I had to be content with the view.

Langholm Moor
Looking back from near the summit.

The road surface was good, the traffic minimal (four cars in an hour) and the wind was a cooling breeze so life was good.  I stopped when my eye was caught but a splash of colour by the road.

wild flowers on moor
Mrs Tootlepedal suggests that these may be toadflax.

When I was trying to take a close up of them, I noticed a lone orchid nearby.

orchid

Owning to the hot sunshine while I was going uphill and the breeze being against me and just strong enough so that I had to pedal to get up any speed on the five mile downhill section, I took almost exactly an hour to cover the ten miles to Newcastleton.  I stopped in a café there to have a fried egg roll and a cup of coffee to pep me up before I tackled the undulating twenty miles home.
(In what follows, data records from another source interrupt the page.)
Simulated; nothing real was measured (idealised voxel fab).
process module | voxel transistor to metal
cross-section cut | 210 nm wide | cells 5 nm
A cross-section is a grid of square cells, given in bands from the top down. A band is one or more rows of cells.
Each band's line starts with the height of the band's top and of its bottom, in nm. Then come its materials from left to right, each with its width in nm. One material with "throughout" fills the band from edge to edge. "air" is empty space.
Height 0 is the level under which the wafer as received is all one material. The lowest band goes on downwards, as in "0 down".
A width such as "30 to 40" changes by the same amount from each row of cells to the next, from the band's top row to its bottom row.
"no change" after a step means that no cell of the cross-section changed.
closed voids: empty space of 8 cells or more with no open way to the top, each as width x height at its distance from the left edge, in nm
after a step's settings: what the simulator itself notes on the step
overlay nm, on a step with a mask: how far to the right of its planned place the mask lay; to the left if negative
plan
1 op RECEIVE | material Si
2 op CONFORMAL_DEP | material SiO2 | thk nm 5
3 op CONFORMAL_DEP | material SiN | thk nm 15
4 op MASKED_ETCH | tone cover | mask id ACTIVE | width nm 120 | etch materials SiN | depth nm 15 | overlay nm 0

My route home took me through the villages of Rowanburn and Canonbie and then onto the road across the hill past the Bloch Farm down to Wauchope School.  The breeze was now helping and I enjoyed my return to Langholm.

The farmers are all making the most of the good weather to get their grass cut for silage, giving the countryside a strangely manicured look.  This field was at Tarcoon.

Tarcoon

garmin 1 July 14The thirty miles passed without any trouble from my joints at all and I was more comfortable by far when I was on the bike than I had been when I was lying in bed trying to make myself get up and go or sitting and having my breakfast.

The curious may find details of the ride by clicking on the map.

When I got home, I wandered round the garden.

Today, the garden was orange:

orange flowers
Lily, hawkweed and two poppies

And yellow:

Yellow flowers
Ligularia, potentilla, Welsh poppy and mimulus

Not to mention purple:

purple flowers
Primula, clematis and foxglove

Crown Princess Margaretha is still a star and even when the blooms are drooping and have to be held up by the gardener, they are lovely.

rose

The rosa Gallica Complicata produced a flower of simple perfection today.

Rosa gallica complicata

And finally, a colourful skater in the pond.

pond insect

After lunch, Mrs Tootlepedal and Granny went off to Gretna on a shopping expedition and I cycled down to the Co-op to do a little food shopping for our evening meal before meeting Sandy for a walk.

We arranged to meet at Pool Corner and I took a couple of pictures there while I waited for him.  This rather rickety looking wall is part of the sluice system which diverts water from the Wauchope into the dam behind our house.

sluice

insect at Pool Corner
A greenbottle?

I didn’t have to wait long for Sandy and his chest and my legs were in good enough form for us to walk not only round Gaskell’s Walk but Easton’s Walk too.  We snapped away as we went.

auld stane bridge
A small garden on the parapet of the Auld Stane Bridge
Gaskell's walk
Gaskell’s walk
Stubholm stables
Stables at the Stubholm
Easton's Walk
Easton’s Walk
Looking across the Esk
Looking across the Esk

We arrived back just as the ladies returned from shopping and we all enjoyed a well earned cup of tea.

Granny went to sit down, Sandy went home, Mrs Tootlepedal started to cook the tea and I went out to mow the front lawn.

When I had finished mowing and after looking at the general lack of clouds overhead, I set out the lawn sprinkler and turned it on and went indoors to process some photographs of the day.  The sprinkler worked wonders.  Mrs Tootlepedal called through to say that it was raining out of a cloudless sky and although I didn’t believe her, it was soon raining quite heavily out of a very cloudy sky.  We turned the sprinkler off.

The rain didn’t last long and by the time I was ready to go to Carlisle to play with the recorder group, it was a lovely evening again.  Susan didn’t come to the recorder group this week.  We are picking pieces to play at a concert in September, where we have been invited to do a couple of short spots and this always introduces a note of tension into our usually carefree tootling but we enjoyed ourselves nevertheless.

I did find two flying sparrows today but unfortunately they were in the same frame so today’s flying bird is a double header.

flying sparrows

 

 

 

Published by tootlepedal

Cyclist, retired teacher, curmudgeon, keen amateur photographer.

14 thoughts on “Over the hill…but not far away

  1. I see that you’re getting better using your non-macro lens as a macro lens, the skater and greenbottle photos are excellent! But then, all of your photos from today are.

  2. I just love how your photos shows the heart-shaped petals of the complicated rose, I hadn’t noticed that before. So pretty and delicate! Glad your joints are feeling better and that you had such an enjoyable day.

  3. So glad you had a comfortable bicycle ride free from hip pain.
    Lovely picture of the rosa gallica complicata.